International franchisors entering Hong Kong need a Franchise Agreement to establish their brand presence, protect their intellectual property under the Trade Marks Ordinance (Cap. 559) and Copyright Ordinance (Cap. 528), and set enforceable operational standards before any franchisee begins trading. Without a thorough written agreement, the franchisor has limited ability to enforce brand standards or restrict the franchisee's post-termination activities.

Master franchise arrangements require a Franchise Agreement when an international franchisor grants a Hong Kong entity the right to sub-franchise the brand throughout Hong Kong or across the Asia-Pacific region. Master franchise agreements are more complex than single-unit agreements and must address the master franchisee's rights and obligations toward sub-franchisees, the franchisor's audit rights over the master franchisee's operations, and the treatment of sub-franchise agreements on termination of the master franchise.
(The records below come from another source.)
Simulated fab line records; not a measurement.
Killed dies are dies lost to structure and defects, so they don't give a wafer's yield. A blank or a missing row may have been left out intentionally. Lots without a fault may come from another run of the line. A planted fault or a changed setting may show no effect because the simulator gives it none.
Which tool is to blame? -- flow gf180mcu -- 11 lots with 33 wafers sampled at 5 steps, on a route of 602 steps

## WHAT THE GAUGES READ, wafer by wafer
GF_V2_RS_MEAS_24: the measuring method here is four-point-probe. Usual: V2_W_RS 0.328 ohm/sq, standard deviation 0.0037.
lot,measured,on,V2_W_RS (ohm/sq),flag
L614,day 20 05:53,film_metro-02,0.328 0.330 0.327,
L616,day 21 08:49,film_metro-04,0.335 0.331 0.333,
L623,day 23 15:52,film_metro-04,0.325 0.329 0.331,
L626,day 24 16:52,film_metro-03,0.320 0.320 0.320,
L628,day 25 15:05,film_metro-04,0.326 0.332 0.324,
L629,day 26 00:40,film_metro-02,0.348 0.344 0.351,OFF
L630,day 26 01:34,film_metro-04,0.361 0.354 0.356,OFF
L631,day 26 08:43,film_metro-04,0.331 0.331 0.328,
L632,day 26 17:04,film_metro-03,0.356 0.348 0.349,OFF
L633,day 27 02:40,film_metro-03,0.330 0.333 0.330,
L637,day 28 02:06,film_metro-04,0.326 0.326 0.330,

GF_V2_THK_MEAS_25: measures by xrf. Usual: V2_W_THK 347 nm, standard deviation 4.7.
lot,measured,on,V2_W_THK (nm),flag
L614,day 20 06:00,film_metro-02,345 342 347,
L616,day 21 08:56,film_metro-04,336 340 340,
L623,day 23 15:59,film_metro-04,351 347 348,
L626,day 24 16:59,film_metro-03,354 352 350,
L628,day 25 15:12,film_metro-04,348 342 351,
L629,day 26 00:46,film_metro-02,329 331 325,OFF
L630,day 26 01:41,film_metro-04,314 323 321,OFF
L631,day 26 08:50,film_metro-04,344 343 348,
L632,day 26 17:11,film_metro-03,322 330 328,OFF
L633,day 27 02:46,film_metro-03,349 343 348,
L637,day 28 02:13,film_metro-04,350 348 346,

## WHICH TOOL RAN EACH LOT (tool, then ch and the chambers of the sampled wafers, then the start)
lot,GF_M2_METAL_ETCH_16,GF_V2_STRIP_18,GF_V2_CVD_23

Hong Kong-based franchisors expanding domestically need a Franchise Agreement when they open new outlets under their own brand using franchisee capital rather than company-owned stores. Domestic franchise expansion using the franchise model allows rapid growth without the capital requirements of company-owned store expansion.

Franchise renewals require a new or updated Franchise Agreement when an existing franchise term expires. Renewal terms, fees, updated operational standards, and any changes to the territory or IP licence must be documented in a renewed agreement. Allowing a franchise to continue on expired terms creates uncertainty for both parties.

Conversion arrangements — where an existing independent business owner converts their business to operate under a franchise brand — require a Franchise Agreement to document the conversion obligations, the timing of brand implementation, and the rebranding requirements. Restaurant and café conversions are common in Hong Kong's competitive F&B sector.

Any time a franchise relationship is being restructured — whether due to territory changes, fee renegotiation, ownership transfer of the franchisee entity, or operational model changes — a formal amendment or replacement Franchise Agreement is needed to document the revised terms and protect both parties.

What to Include in Your Franchise Agreement (Hong Kong)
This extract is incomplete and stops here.